Meeting discussed handing over of oilfields to Assad regime, planned Turkish anti-terror operation, says rights group
The YPG/PKK terror group and Syria's Bashar al-Assad regime held talks, following the U.S. decision to withdraw from Syria, a London-based rights group claimed on Thursday.
Syrian Observatory for Human Rights wrote on its website that YPG/PKK terror group leaders and senior officials of the Syrian regime met in Al-Hasakah's Qamishli city near Turkish border.
In the meeting, the matters pertaining to handing over oilfields -- occupied by the terror group -- in eastern province of Deir ez-Zour to the Syrian regime, Turkey's planned military operation east of the Euphrates River and the U.S withdrawal were discussed.
Last week, Turkish President Recep Tayyip Erdogan said a counter-terrorism operation could begin "at any moment" east of the Euphrates River, stressing that Turkey would never allow a “terror corridor” to be established along its border.
On Wednesday, the Pentagon said the U.S. withdrawal had already begun, but added that it would continue to work with its "local partners."
After driving Daesh from Syria’s Raqqa and Deir ez-Zor provinces last year, the U.S. has stepped up efforts to build military bases throughout the country.
The U.S. currently operates 15 bases in Al-Hasakah, Raqqa, Manbij and Deir ez-Zour, while two more are currently under construction near Deir ez-Zour’s Hajin district (close to the Al-Omar oil facility) and near Al-Hasakah's Qamishli city.
Notably, in late November, the U.S. army fortified areas of northern Syria along the roughly 100-kilometer border with Turkey's southern Sanliurfa province.
In its more than 30-year terror campaign against Turkey, the PKK -- listed as a terrorist organization by Turkey, the U.S. and the EU -- has been responsible for the deaths of some 40,000 people, including women and children. The YPG is its Syrian branch.

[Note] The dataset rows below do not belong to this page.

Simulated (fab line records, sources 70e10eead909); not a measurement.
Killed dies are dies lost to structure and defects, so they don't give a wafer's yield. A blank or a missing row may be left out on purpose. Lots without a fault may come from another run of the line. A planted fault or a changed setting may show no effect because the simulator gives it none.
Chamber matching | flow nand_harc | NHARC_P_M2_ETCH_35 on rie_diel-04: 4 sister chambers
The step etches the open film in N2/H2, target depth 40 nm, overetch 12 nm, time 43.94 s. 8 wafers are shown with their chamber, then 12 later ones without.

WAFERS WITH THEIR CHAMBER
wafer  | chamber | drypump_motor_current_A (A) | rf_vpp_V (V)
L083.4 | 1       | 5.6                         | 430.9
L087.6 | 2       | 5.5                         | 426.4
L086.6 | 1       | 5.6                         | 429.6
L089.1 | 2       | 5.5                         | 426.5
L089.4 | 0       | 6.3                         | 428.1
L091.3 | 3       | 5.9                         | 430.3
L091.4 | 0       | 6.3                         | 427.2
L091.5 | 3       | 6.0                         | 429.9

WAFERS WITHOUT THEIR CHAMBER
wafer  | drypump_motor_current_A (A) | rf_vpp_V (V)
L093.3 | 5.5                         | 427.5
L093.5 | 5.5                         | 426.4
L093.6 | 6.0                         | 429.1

Syria has only just begun to emerge from a devastating conflict that began in 2011 when the Assad regime cracked down on demonstrators with unexpected severity.
Separately, the U.S. media claimed on Wednesday that the country has been planning to withdraw its 2,000 troops from Syria.
"We have defeated ISIS in Syria, my only reason for being there during the Trump Presidency," the U.S. President Donald Trump said on Twitter on Wednesday.
"We have started returning United States troops home as we transition to the next steps of this campaign," White House spokeswoman Sarah Sanders said in a statement.
Reports have suggested all State Department personnel would depart Syria within the next 24 hours while U.S. forces will leave within 60 to 100 days.
The withdrawal comes on the eve of a possible Turkish military operation in northeastern Syria against the YPG/PKK terrorist group. Since 2016, Ankara has carried out two similar military operations in northern Syria.
Meanwhile, the terror group members held protest demonstrations against the U.S. decision in Manbij, Tal Barak and Tal Tamir towns in northeastern Al-Hasakah province and near a US base located in northeast of Raqqah.